Not so fast: Despite all the click-happy shopping apps online, the truth is e-commerce businesses only account for 5 percent of total sales in the United States.
That means the 95 percent still has to woo, and interact, with actual customers in-person. That includes deaf and hard of hearing customers, a minority that is about 10 percent of the population.
It’s not just about product – sell the customer service and ambience, too
Whether you’re selling on price (think: Wal-Mart) or selling on quality (think: Nordstrom), you can never afford to skimp on customer service or creating a deaf-friendly atmosphere.
The Devil is in the details, and that includes creating an ambience that attracts your deaf and hard of hearing customers.

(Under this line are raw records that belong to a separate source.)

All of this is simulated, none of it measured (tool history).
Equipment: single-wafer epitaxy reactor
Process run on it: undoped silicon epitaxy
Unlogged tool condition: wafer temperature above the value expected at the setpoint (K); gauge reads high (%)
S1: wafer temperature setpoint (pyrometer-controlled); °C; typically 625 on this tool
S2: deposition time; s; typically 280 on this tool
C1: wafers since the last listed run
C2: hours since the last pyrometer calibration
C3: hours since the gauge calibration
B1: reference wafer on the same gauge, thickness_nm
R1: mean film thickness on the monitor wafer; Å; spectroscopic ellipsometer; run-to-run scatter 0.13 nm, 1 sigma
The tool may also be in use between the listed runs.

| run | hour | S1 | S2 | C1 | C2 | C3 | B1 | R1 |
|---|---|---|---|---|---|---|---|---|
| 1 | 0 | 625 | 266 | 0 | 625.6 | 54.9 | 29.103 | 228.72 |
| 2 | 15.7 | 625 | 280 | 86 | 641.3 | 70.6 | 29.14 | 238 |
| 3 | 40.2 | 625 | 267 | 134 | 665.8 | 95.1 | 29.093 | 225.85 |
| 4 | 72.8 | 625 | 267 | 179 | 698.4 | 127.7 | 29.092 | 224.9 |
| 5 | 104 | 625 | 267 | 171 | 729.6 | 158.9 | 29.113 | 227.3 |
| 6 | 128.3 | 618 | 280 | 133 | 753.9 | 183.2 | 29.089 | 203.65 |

Just look at Borders, which filed for bankruptcy protection in 2011. Remember its floor layout? Not a lot of seating for bookworms to linger, and a cramped, not-for-socializing cafe nook shoved in the corner. These are just a couple reasons that experts cited for Borders’ demise. Whether your business is a bookstore, or a café, or clothing retailer, make sure it is well-lit enough for a deaf person to comfortably speech read you. Pay close attention to whether the layout invites interactivity amongst friends within a Deaf Community.
Show, don’t (just) tell
Ask any 7-year-old what she prefers to experience at school: A story about a boa constrictor, or the chance to actually touch the smooth, cool scales of a reptile. Though some are squeamish, “show” is universally more popular than “tell.”
The same concept applies to wooing a deaf or hard of hearing customer into a purchase. Don’t be shy when you encounter a deaf or hard of hearing customer. Encourage her to try on the oh-so-soft cashmere throw. Offer them a sample of the bakery special. Let him sample the spritz of a perfume he’s trying to buy for his special lady. Special sales maneuvers that engage deaf and hard of hearing individuals go a long way, when trying to woo an indecisive customer.
Even if your business has a storefront, don’t forget Web accessibility
Make no mistake about it: The Internet has become a great equalizer for many customers who have disabilities. No longer does a deaf person need to open up a phone book to ask what time your store opens – he can simply run a search engine query for local store hours.
But somewhere along the transition from brick-and-mortar to click-and-mortar, many geeks (or DIY developers) of the retail world forgot to create a hospitable site for the deaf and hard of hearing. Eager to boost their SEO, many retail sites post videos … only to forget adding captions. Some, like eBay, infamously required automated phone calls as part of its identity verification system – a move that shunned a deaf customer into a lawsuit in 2010.
Walk the talk - literally
In the retail world, a large percentage of your job revolves around navigation and organization. Whether you’re a manager or cashier, you’ll inevitably be asked where a certain product is. “To get to the strollers, just go down that way past the electronics, go upstairs, walk towards the cosmetics, and make a left” can be hard to speech read. Plus, in a bustling megastore, who can remember all these directions?
So, go for a brisk walk with a deaf customer. It’s often a lot easier than verbally explaining the labyrinth that leads to the baby products.
Exercise integrity and transparency
Believe it or not, it’s not that simple to pull the wool over the eyes of a deaf and hard of hearing customer … and not just because we are visually reliant for speech reading and sign language. Remember how Wal-Mart’s retail strategy bombed in Japan? To make a long story short, it’s because it couldn’t earn its trust.
Same thing for courting deaf and hard of hearing customers. Being left out of conversations doesn’t predispose one to become gullible: If anything, your average deaf or hard of hearing customer relies on research, word of mouth, and due diligence far more than a hearing customer. If a deaf person is looking for the best deal on winter tires, s/he most likely will ask trusted peers within the Deaf Community. Your business’ reputation precedes you: Build it with integrity.